November 16, 2015 | By Michelle Manafy, Editorial Director – DCN @michellemanafy

An Ad blocker is a blunt instrument. They treat all ads the same, regardless of quality, source or context. Arguably, the notion of defining “acceptable ads” could be equally blunt in its application, given the likelihood that such an approach will fail to account for the context in which ads run or how such an acceptable ad system is itself funded. The reality is that the issue of ad blocking is nuanced, as demonstrated by the range of views expressed on a diverse panel on ad blocking hosted by Personal Data NYC (PDNYC) November 11.

Frederic Montagnon, CEO of Secret Media, expressed frustration commenting that “Ad blocking is black and white and it is not fair that this is the way it works because there are those investing money in doing things the right way.” On the other hand, author and journalist Doc Searls pointed out that ad blocking is an unsurprising response by consumers to the ways in which ad tech has influenced the course of online advertising. And Digital Content Next CEO Jason Kint said, “It’s accepted that there’s a problem, and it’s serious.” However, it was clear from the discussion that not everyone is in agreement on how best to address it.

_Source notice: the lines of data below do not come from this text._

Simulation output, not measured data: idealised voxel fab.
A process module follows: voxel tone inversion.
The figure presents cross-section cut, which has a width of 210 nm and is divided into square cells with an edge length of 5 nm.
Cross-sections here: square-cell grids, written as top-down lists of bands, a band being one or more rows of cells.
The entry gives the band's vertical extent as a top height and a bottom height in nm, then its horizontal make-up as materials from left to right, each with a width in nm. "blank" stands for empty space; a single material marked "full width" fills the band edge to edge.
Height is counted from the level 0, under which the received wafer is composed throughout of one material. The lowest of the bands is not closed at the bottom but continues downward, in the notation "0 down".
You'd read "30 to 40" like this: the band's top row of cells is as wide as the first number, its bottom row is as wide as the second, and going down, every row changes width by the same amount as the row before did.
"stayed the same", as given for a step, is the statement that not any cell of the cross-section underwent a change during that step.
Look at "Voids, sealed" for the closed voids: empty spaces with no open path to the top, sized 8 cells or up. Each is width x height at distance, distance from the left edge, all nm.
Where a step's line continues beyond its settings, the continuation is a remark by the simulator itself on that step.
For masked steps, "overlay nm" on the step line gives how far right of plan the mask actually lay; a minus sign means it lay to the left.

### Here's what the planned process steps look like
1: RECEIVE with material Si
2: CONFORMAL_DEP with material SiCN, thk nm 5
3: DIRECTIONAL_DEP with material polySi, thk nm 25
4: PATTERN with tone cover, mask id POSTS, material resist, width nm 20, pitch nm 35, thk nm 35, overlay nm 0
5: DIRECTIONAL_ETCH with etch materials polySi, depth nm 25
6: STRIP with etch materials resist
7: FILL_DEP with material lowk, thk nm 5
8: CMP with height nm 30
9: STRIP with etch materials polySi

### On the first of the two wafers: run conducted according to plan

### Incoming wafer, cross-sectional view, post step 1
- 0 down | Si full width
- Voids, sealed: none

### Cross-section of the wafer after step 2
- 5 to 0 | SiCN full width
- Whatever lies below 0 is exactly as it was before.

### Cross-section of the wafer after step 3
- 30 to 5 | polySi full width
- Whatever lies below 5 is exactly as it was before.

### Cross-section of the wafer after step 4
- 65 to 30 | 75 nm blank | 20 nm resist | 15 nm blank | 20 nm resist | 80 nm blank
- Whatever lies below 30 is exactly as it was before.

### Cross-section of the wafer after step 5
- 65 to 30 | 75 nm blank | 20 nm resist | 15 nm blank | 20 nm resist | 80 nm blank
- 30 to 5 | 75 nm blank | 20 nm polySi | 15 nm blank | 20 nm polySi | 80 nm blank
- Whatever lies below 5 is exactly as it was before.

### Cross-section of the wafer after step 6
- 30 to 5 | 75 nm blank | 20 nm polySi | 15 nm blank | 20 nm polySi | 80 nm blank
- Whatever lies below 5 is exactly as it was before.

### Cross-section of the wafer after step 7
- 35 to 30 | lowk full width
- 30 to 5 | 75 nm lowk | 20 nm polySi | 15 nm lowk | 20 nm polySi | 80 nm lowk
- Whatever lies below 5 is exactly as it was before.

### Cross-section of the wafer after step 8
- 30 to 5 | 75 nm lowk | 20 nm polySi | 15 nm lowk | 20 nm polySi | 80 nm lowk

Panelists included Montagnon, founder of Secret Media, technology that helps publishers create advertising that circumvents ad blockers; Jim Hirschfeld, SVP of Sales & GM Americas at PageFair, a company which provides both analytics to allow sites to measure how many visitors block ads as well as an advertising system that displays ad-block friendly ads to ad blockers; and Brendan Riordan-Butterworth, director of technical standards at the Interactive Advertising Bureau (IAB), which recently put forth its LEAN standards (Light, Encrypted, Ad Choice Supported, Non-Invasive Ads).

In the years that he’s been tracking the growth of ad blocking, Riordan-Butterworth said he’s seen things shift from an idealistic phase to one “where the capitalists are running the show.” In particular, he points to “intermediaries who have inserted themselves in between the audience and the publishers—and then ask them for money,” which he likened to highway robbery.

Hirshfield pointed  out that publishers have to monetize their audiences in some way and said he doesn’t hold out much hope for the efforts publishers have made to appeal to their readers to turn off blockers or pay “because ad block installations are orders of magnitude higher than their conversion rates.” Kint, who made it clear that he is concerned about solutions that may trigger a “tech arms race” said he’s seen DCN members testing a range of approaches, but emphasized that any solution needs to focus on the consumers “who are sending a clear signal that there’s an issue with online advertising.”

Searls pointed out that one of the issues consumers have is with unbridled tracking — citing the unexpected veracity of a recent Onion article, “Woman Stalked Across 8 Websites By Obsessed Shoe Advertisement.” However, he emphasized the relative youth of the internet and his belief that with continued experimentation, the industry can find effective answers. He was not alone in expressing the view that there needs to be a movement away from the type of digital advertising that relies upon tracking for targeting towards one that is includes more evocative brand advertising (think classic Madison Avenue campaigns). “The notion of the right ad for the right ad for the right person at the right time is absurd because most of us aren’t buying things all the time,” he said. “But brand advertising sends an economic signal. When I watch the ball game, I’m not going to buy a truck. But GM knows it’s worth showing me the ad.”

Kint pointed out that to date, “TV has been the only great medium for brand advertising because of its scale. If digital can figure that out, and deliver great ad content that changes minds and effects emotions at scale, that will mean something.” And he reinforced that this is an issue that can’t be addressed by assigning blame. Rather, it is one that requires all affected parties—brand marketers, advertising agencies and media companies—to apply innovation and creativity to creating solutions that support the industry and satisfy consumers’ expectations.